CoreWeave is seeking to solve the problem of delivering a reliable and performant GPU infrastructure experience for AI development by evolving its GPU performance testing platform and ensuring high standards of latency, throughput, and reliability across global infrastructure.
Requirements
- ~5-8 years experience
- Strong proficiency in Go and/or Python software development.
- Hands-on experience with Kubernetes at production scale.
- Experience testing hardware at scale
- HPC Experience
- Experience with AI/ML infrastructure and training / inference
Responsibilities
- Design and implement solutions to problems of scale for testing and validation of CoreWeave’s global infrastructure.
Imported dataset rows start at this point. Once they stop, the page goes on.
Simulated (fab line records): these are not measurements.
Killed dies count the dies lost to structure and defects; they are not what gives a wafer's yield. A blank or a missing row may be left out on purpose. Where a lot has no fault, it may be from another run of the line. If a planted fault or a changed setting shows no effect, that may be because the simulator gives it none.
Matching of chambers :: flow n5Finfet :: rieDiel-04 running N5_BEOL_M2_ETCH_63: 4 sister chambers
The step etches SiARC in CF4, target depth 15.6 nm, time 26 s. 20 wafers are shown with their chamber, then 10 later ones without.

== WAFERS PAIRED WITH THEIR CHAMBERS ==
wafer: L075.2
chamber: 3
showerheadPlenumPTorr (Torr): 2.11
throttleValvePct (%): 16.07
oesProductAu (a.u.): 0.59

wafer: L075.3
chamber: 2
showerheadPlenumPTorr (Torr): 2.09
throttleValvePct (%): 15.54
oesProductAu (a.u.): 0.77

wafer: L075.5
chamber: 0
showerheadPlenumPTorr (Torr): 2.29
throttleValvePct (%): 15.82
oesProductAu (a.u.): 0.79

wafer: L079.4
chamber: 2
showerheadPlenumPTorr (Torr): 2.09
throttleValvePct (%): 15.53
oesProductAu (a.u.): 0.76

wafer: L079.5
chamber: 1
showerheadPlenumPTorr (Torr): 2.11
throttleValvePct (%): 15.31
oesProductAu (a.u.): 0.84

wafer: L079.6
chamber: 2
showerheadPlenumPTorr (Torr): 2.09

- Build and maintain backend services and APIs (gRPC/REST) in Go or Python to interact with Kubernetes and other infrastructure systems.
- Develop performance tests and automation workflows to expand hardware validation across the CoreWeave fleet.
- Write and maintain Kubernetes custom controllers and operators to automate infrastructure testing.
- Adapt and extend open source tooling to enhance visibility into system metrics, performance, and health.
- Lead and collaborate on cross-team efforts related to infrastructure testing and provisioning.
- Mentor GPU performance team members.
Other
- Participate in an on-call rotation.
- Shape and influence development and deployment policies for the GPU performance team.
- Hybrid work environment with potential for remote work for candidates located more than 30 miles from an office.
- Must be a U.S. person or eligible to access export controlled information without requiring export authorization.
- Ability to attend onboarding at one of CoreWeave’s hubs within the first month.